(JTA) – Anti-Semitic incidents in the United States soared 86 percent in the first three months of 2017 after rising by more than one-third in 2016, according to the Anti-Defamation League.
There has been a massive increase in harassment of American Jews, largely since November, and at least 34 incidents linked to the presidential election that month, the ADL said Monday in its annual audit of anti-Semitic incidents.
This year has seen preliminary reports of 541 anti-Semitic incidents through March. One reason for the jump appeared to be the bomb threats called in to Jewish community centers and other Jewish institutions across the country. An Israeli-American teenager is accused of calling in most of them, and he has been charged in Israel and the United States. He is in custody in Israel.
The 2017 incidents include 380 for harassment, including the 161 bomb threats, an increase of 127 percent over the first quarter of ’16; 155 for vandalism, including three cemetery desecrations, an increase of 36 percent, and six physical assaults, a decrease of 40 percent.
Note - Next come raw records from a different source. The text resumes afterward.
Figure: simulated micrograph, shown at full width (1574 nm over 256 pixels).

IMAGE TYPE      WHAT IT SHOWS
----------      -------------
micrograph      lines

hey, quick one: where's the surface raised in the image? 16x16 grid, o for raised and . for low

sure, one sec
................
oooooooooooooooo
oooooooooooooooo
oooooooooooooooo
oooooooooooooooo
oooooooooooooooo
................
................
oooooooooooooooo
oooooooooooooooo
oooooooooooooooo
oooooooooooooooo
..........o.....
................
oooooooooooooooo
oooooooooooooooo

The increase in anti-Semitic acts comes despite a low level of anti-Semitic attitudes among Americans. While there was a 34 percent rise in anti-Semitic incidents in 2016, an ADL survey earlier this month found that only 14 percent of Americans hold anti-Semitic views.
Jonathan Greenblatt, the ADL’s national director, told reporters Monday that the numbers reflect growing assertiveness among a hard core of anti-Semites.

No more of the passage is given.